How to assure the loop is entered (C++)

Question

My professor is saying that The while loop runs provided n>=1. But I did not put any value into the variable n so depending on its “default” value, the loop may not be entered. And I'm not sure how to fix what he is talking about!?

#include <iostream>
using namespace std;

int main()

{
cout.setf(ios::fixed);
cout.setf(ios::showpoint);
cout.precision(2);

int n, count;
double sum;

while (n >=1)
{
    cout << "Enter a positive integer N (<1 to stop): ";
    cin >> n;
    sum = 0;
    for (count = 1; count <= n; count++)
    sum = sum + (1.0/count);
    cout << "Sum = " << sum << endl;
   }
cout << "Bye! ";

return 0;
}

Answer 1

Here is the line where n is declared

int n, count;

In this case the value of n is unspecified as it is left uninitialized. You should initialize it

int n = 1;

Answer 2

If you always want a loop to run at least once then you want a do...while(); loop. It will always enter the loop on the first iteration and execute the loop body then it will check the while condition to determine if it loops again or exits. A do...while(); has the form of

do
{
    statements
} while (condition);

In this case it would save you from having to initialize n before you get the input from the user.

In this case though that doesn't seem like exactly what you want as you want nothing to happen if the user enters a number less than 1. One way you can solve that is to put your output and input into the while loop along with the check for n. This will stop anything from happening if the user enters less than 1 but still allowing you to prompt the usr and get the input on each iteration.

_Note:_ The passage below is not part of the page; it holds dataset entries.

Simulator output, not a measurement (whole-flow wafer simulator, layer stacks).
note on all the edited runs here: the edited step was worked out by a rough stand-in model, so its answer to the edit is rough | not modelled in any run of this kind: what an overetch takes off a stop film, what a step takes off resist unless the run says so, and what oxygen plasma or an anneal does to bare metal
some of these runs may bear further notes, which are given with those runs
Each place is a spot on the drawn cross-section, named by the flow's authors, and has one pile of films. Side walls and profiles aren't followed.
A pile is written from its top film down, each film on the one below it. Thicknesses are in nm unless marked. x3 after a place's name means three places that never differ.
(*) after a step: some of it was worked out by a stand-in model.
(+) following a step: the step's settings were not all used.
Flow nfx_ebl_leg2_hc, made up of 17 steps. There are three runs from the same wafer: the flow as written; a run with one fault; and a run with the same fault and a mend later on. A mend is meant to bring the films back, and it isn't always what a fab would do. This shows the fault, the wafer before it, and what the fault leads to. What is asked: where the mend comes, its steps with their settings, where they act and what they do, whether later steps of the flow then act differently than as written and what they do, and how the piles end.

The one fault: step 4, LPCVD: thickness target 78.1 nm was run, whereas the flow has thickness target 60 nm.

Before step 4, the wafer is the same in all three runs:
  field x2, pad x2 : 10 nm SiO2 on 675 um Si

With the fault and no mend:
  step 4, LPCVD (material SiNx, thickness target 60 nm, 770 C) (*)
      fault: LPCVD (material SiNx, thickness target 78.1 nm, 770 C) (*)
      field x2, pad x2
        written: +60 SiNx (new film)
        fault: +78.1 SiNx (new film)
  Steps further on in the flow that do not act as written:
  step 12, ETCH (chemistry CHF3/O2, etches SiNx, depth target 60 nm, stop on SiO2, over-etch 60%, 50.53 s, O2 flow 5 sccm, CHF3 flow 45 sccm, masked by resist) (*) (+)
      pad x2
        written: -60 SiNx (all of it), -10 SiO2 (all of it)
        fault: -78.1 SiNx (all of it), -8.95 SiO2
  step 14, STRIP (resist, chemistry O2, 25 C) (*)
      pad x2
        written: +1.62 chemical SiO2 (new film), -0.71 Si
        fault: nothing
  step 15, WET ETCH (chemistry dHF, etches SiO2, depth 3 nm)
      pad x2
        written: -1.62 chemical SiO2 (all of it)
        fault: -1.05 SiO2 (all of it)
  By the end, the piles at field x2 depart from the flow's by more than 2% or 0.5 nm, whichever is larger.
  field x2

while (cout << "Enter a positive integer N (<1 to stop): " && cin >> n && n >= 1)
{
    sum = 0;
    for (count = 1; count <= n; count++)
        sum = sum + (1.0 / count);
    cout << "Sum = " << sum << endl;
}

Answer 3

The problem is that n has not been initialized. Unlike in other languages like Java or C#, primitive variables do not have any pre-defined "default" value. The simply occupy whatever stack space was there previously; for all intents and purposes, the default value of uninitialized variables can be considered "random".

To fix this, simply initialize the variable before entering the loop.

n = 1;

Answer 4

Set n to a value greater than or equal to 1 so the loop is guaranteed to enter. Since you aren't setting it yourself, the default value can be something less than 1 meaning that the look has a chance, but isn't guaranteed to fire.

int n = 1

Also, you should set count = 0 in your for loop, because if n and count is equal to each other, the for loop automatically breaks and doesn't execute at all, leaving sum at 0.

To make sure your dividing by 0, set count to count + 1.

for (count = 0; count <= n; count++)
    sum = sum + (1.0 / (count + 1) );

Answer 5

You need simply to use another kind of loop that is the do-while loop. For example

do 
{
    cout << "Enter a positive integer N (<1 to stop): ";
    cin >> n;
    sum = 0;
    for (count = 1; count <= n; count++)
    sum = sum + (1.0/count);
    if ( n > 0 ) cout << "Sum = " << sum << endl;
} while ( n > 0 );
cout << "Bye! ";

And instead of the declaration

int n, count;

you should use declaration

unsigned int n, count;

You could else check whether the input is valid. For example

if ( !( cin >> n ) || n == 0 ) break;

Taking this into account you could use also the following kind of loop

while ( true ) 
{
    cout << "Enter a positive integer N (<1 to stop): ";

    unsigned int n;

    cin >> n;

    if ( !( cin >> n ) || n == 0 ) break;

    sum = 0;
    for (unsigned int count = 1; count <= n; count++)
        sum = sum + (1.0/count);
    if ( n > 0 ) cout << "Sum = " << sum << endl;
}
cout << "Bye! ";